Dealing With Difficult People

Posted February 7, 2010 under Socially Networking in Your Job Profession
Tags: , — contributor3 @ 3:58 am

Your hands are sweating; your stomach is in knots. Once again you need to sit down and discuss your project requirements document with that obnoxious team member. If you say left, they say right. But that’s OK because you put it off until the very end of the day.

You immersed yourself in other work and did not bother to think about this conversation. After all why waste time on a no-win situation? You are going to stop by their desk, tell them how it will be and then go home. But what if there were another way?

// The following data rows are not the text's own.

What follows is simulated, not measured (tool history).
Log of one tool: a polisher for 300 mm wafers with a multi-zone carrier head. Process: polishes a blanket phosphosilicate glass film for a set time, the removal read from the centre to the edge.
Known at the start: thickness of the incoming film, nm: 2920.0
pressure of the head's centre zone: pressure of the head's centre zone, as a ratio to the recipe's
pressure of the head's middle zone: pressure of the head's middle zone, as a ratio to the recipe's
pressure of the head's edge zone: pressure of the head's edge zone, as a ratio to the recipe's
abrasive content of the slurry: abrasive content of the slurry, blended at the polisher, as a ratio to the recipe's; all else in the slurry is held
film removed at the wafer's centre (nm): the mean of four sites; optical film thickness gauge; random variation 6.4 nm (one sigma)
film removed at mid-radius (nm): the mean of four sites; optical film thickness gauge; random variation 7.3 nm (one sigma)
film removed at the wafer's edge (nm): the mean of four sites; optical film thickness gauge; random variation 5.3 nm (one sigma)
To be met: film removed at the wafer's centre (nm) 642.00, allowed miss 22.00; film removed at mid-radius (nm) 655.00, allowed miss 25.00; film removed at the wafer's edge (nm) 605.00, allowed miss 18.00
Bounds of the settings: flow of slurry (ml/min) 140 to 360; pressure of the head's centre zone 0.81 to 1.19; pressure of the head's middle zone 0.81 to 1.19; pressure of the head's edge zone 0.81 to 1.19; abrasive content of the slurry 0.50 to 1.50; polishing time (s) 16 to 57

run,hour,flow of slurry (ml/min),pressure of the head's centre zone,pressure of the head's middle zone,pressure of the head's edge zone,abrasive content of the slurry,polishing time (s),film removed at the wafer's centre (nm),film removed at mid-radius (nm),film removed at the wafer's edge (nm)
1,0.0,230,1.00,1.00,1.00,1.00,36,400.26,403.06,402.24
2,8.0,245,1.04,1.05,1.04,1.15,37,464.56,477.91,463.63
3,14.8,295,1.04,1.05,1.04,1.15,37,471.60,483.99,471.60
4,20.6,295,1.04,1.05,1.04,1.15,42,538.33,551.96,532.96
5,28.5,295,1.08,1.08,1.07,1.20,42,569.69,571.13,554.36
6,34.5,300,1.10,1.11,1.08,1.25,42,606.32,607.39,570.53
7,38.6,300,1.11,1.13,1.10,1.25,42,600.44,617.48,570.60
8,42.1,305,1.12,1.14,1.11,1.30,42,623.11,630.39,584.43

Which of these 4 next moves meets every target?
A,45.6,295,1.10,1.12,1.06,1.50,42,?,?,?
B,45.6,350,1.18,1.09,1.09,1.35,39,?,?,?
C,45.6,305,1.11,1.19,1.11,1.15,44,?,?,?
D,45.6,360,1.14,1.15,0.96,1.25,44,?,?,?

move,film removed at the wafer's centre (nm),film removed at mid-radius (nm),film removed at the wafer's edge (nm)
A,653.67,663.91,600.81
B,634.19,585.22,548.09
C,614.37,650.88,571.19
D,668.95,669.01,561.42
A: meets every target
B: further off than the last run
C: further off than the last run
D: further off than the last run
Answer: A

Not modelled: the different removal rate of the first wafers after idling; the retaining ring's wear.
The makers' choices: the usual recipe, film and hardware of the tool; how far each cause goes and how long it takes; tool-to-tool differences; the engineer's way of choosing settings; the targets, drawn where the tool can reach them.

It is not likely that the difficult person is going to change for you, but you can change the way the two of you interact. You can take more control of the situation and work towards a positive outcome.

Consider this approach:

  • In advance prepare for the conversation. Identify what you hope to gain from the interaction and begin with this end in mind.
  • You need to be flexible; do not be so focused on your end goal that you cannot take a detour in the conversation. This detour may help you understand the perspective of your difficult person.
  • You need to select a time that is convenient to both of you. A time when you can both listen and exchange information without additional pressures or distractions.
  • Listen carefully; really listen to what they are saying. If they say something like, ‘I cannot do that’ or ‘that will not work’; ask them why. Whatever issue they have may not be about you. Try to get the real problem out in the open.
  • You need to maintain emotional objectivity. Remember, whatever drives them to be difficult is about them, not about you.
  • An individual who is upset may become defensive and verbally attack you. Stay calm, take a deep breath and pause before responding.

If the discussion gets too heated, recommend that you both take some time to cool off. Then agree upon a time when you will reconvene. No matter how difficult, deal with the situation. Agree to stick with the situation until you have both been able to understand one another. You do not have to agree, but you want to work toward a relationship where you can respect each other as individuals and professionals.